Two pro-Israel advocacy groups have sent a letter to Ben & Jerry’s parent company Unilever that contends it has an obligation to overturn the ice cream maker’s decision to boycott Israel.
After Ben & Jerry’s announced in July that it would cease selling its products in Judea and Samaria, stating it was “it is inconsistent with our values,” Unilever released a statement on July 27 saying: “As part of the acquisition agreement, we have always recognized the right of the brand and its independent board to take decisions about its social mission.”

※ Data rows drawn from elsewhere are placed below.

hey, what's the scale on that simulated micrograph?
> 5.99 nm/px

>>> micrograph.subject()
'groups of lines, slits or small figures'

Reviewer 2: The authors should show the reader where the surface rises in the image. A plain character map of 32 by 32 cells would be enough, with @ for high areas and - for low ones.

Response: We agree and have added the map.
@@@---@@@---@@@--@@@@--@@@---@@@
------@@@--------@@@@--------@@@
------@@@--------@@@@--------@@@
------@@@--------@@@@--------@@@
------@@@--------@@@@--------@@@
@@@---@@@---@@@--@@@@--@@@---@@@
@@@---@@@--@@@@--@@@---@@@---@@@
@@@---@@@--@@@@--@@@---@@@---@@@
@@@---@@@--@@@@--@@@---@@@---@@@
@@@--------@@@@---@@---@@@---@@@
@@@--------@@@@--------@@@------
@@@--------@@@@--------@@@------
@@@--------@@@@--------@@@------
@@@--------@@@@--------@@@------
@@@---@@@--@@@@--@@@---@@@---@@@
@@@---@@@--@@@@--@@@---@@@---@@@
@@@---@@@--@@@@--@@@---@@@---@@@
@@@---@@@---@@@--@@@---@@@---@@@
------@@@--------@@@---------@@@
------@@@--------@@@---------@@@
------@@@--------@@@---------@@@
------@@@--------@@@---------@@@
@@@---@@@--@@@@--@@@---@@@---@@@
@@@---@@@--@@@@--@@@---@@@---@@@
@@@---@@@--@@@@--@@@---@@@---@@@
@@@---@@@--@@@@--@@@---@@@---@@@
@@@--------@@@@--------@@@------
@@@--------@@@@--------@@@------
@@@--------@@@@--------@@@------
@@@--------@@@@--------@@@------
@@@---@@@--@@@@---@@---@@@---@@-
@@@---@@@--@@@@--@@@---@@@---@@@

However, in an October 15 email letter addressed to Unilever CEO Alan Jope and the Unilever Board of Directors, StandWithUs and the Israeli-American Coalition for Action wrote that “Ben & Jerry’s decision is, in practice, a decision to boycott the entire State of Israel, as companies are not legally permitted to sell to some Israelis while boycotting others” and that they were “disappointed by the disingenuous attempts by Unilever and Ben & Jerry’s to claim otherwise.”
“We are even more disappointed by Unilever’s attempt to feign powerlessness over this boycott decision,” the letter said. “A review by legal experts of the acquisition agreement indicates that the Ben and Jerry’s board has exceeded its contractual powers and that Unilever thus has the right to reverse the board’s decision.”
The letter asserted that the terms of the relationship between Ben & Jerry’s and Unilever give the parent company the power to “make financial and operations decisions for Ben & Jerry’s” while Ben & Jerry’s board “can make social decisions only insofar as they are commercially reasonable.”
The letter continued: “Unilever would never have agreed to buy Ben & Jerry’s if the board could make any commercially unreasonable decision it wished under the guise of its social mission. However, neither Unilever nor Ben and Jerry’s has explained how it is commercially reasonable to effectively boycott Israel – because it is not. Boycotting an entire country is, in fact, commercially unreasonable, especially when it triggers counter-boycotts by states and consumer groups and divestment of state pension funds.”
Noting that the merger agreement stated that Ben & Jerry’s “shall use commercially reasonable efforts to obtain (at [Ben and Jerry's] expense) for [Unilever] the right to conduct all facets of the business in Israel,” the letter argued that “this language directly conflicts with effectively boycotting Israel.”
“Ben and Jerry’s must explain – to you and to the investing public – how its social mission requires such a boycott when it signed a contract showing that doing business in Israel was consistent with its social mission. Clearly, it is Ben and Jerry’s that is in breach, and it is within Unilever’s rights to reverse the board. If it fails to do so, Unilever itself – not only Ben & Jerry’s – will be effectively choosing to participate in this boycott,” the letter said.